As the first Transportation Worker Identification Credentials (TWIC) approach their expiration dates, some mariners are reporting confusion in the renewal process.
TWIC cards are issued by the Transportation Security Administration (TSA). In addition to a TWIC, working mariners are likely to have some combination of the Merchant Mariner License (MML), Merchant Mariner’s Document (MMD) or Merchant Mariner Credential (MMC). But they are not created equal.
All three documents are acceptable forms of identification to obtain or renew the TWIC, according to Lorie Dankers, a TSA spokeswoman. “The MML and MMD will continue to be acceptable until they are fully phased out, which is set to occur in spring 2014,” Dankers said.
But the MMD, a driver’s license-sized card required by mariners on U.S. ships of 100 tons or more, supposedly carries more weight, according to the TSA.
According to the TSA’s requirements, identification documents come in two categories for U.S. citizens born in the United States or its outlying possessions.
The first category is List A, which requires only one document for identification. An unexpired MMD falls into this category, even though it’s being phased out.
The second category, List B, requires two documents from the list for identification. Both an unexpired MML bearing an official raised seal, or a certified copy of the MML and an unexpired MMC fall into this category. Also, the TWIC itself is found on List B, requiring an additional approved document as well.
When John Bennett, president of Maritime Protective Services, a Florida-based compliance consulting and training firm, got his TWIC in 2009, he took a U.S. passport, which is on List A, making it sufficient identification by itself. But at the enrolling office he also had to show his driver’s license.
“There’s a difference between what’s on the list and what actually happens when you go in the office,” Bennett said.
To help TWIC holders extend the life of their documents, TSA has launched a three-year replacement Extended Expiration Date (EED) TWIC at a reduced cost of $60, compared to the standard fee of $129.75.
Beginning in late August, U.S. citizens or U.S. nationals who hold TWICs that will expire on or before Dec. 31, 2014, can apply for the extension.
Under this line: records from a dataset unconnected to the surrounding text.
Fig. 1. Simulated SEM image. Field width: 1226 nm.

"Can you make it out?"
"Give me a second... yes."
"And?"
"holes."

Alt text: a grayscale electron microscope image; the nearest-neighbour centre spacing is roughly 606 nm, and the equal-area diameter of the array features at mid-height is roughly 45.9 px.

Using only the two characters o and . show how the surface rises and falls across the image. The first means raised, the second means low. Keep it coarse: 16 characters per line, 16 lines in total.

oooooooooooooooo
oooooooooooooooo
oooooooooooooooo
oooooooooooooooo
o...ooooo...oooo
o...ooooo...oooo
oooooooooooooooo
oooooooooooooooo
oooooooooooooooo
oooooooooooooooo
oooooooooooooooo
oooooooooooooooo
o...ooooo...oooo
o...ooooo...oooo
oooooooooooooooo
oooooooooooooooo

TWIC holders who are not U.S. citizens or U.S. nationals or who are eligible but do not wish to use the three-year renewal option can apply for the standard five-year renewal.
The three-year option is a one-time opportunity, Dankers noted.
“Upon the expiration of this three-year EED TWIC, all TWIC holders will be required to enroll for a standard five-year TWIC,” she said.
The extension program is designed to allow TWIC holders to renew their cards at a lower cost while TSA deploys the much-delayed biometric readers that are at the heart of the TWIC program.
Without the biometric identification, the TWIC security measures won’t have much teeth.
“If we don’t have the readers, it’s just a glorious piece of laminated plastic that has a picture of you on it,” Bennett said.